CONTEMPORARY artist Glenn Brown is about to make his mark on the art gallery he associates with ‘home’.

Originally from Hexham, he is delighted with the news this month that one of his pieces is destined for permanent exhibition in Newcastle’s Laing Art Gallery, a place he knows by heart.

The Laing is the first venue to benefit from the Contemporary Art Society’s Great Works scheme, designed to remedy the absence of work by major British artists over the last 20 years in UK museums.

Glenn said: “The Laing Art Gallery is a very special place, not just because it was there that I first encountered art, but because now, 45 years after I first went through its doors, it is even more full of great art.

“To me, as a painter, it is the North-East’s most important building and collection of art. Museums are vital to the future of any city, as culture can only move forward if it knows where it has been, if it understands its history.”

His piece, In the end we all succumb to the pull of the molten core , will go on permanent display in the Laing in mid-May next year.

Depicting the turning of two heads, one young and one old, it is based on the fusion of two portraits produced originally by Giovanni Domenico Tiepolo and Andrea del Sarto, using an approach Glenn calls ‘appropriation’.

The lines, drawn in Indian ink and painted with acrylic on panel, merge to form one swirling image.

“ In the end we all succumb to the pull of the molten core was made with Newcastle and the Laing in mind,” said Glenn.

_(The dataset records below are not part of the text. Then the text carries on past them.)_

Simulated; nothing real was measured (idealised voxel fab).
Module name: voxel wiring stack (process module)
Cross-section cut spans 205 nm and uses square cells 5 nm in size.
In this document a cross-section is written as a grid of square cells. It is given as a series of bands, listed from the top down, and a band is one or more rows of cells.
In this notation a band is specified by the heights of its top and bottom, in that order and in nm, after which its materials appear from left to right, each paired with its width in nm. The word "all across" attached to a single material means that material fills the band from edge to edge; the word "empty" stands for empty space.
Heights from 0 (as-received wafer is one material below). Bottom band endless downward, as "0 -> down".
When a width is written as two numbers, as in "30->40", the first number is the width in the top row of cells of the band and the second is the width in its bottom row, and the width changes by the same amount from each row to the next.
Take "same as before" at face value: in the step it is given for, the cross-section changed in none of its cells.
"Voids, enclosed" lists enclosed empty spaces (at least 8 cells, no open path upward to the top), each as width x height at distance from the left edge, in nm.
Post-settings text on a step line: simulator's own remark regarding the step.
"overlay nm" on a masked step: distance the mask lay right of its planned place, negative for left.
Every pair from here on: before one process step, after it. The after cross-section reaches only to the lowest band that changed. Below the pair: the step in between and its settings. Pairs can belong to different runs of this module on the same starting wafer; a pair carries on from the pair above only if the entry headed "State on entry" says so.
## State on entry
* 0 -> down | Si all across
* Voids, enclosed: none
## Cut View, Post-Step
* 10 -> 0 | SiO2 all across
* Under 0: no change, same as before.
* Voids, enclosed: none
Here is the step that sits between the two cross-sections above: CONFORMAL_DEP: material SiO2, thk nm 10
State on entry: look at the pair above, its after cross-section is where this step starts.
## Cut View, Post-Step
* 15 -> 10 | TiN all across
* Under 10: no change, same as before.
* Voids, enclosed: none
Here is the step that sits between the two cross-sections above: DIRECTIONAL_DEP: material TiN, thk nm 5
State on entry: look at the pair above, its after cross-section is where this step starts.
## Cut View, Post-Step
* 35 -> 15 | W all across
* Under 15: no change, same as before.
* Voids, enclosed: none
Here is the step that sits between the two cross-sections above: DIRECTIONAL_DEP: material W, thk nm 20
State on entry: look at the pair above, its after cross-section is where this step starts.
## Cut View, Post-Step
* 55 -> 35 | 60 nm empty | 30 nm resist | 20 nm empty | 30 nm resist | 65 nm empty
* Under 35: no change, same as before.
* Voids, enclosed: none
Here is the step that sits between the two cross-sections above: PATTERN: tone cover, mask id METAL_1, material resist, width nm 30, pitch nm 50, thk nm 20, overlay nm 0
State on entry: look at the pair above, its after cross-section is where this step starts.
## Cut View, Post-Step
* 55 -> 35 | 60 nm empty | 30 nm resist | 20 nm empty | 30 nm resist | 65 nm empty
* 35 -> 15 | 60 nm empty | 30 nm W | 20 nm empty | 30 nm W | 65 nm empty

“It is a painting that looks forward (the youth) and looks back (the old man), but they are one and the same, entangled in a complex game of sitting in the present.

“The heads could be trapped in religious ecstasy or they could be in outer space. You might think it beautiful or really rather ugly.

“In the end I don’t want it to illustrate any one idea – I am happiest if it just seems like a complicated arrangement of abstract lines.”

In 2018, to coincide with The Great Exhibition of the North – a two month-long event designed to celebrate the region’s art, culture and design heritage – he has agreed to curate a show of key pieces from the Laing’s collection alongside his own work.

Director of the Contemporary Art Society Caroline Douglas said: “Whilst the Contemporary Art Society is principally known for buying artists early in their career, we are acutely aware that decades of funding pressures have left gaps in collections across the country.

“Future generations will find it inexplicable that through a period of unprecedented international acclaim for a generation of artists working in Britain, so many of our public collections have been unable to collect examples of their work.

“Once a year, through the Great Works scheme that has been established with the support of the Sfumato Foundation, we will attempt to address this situation.”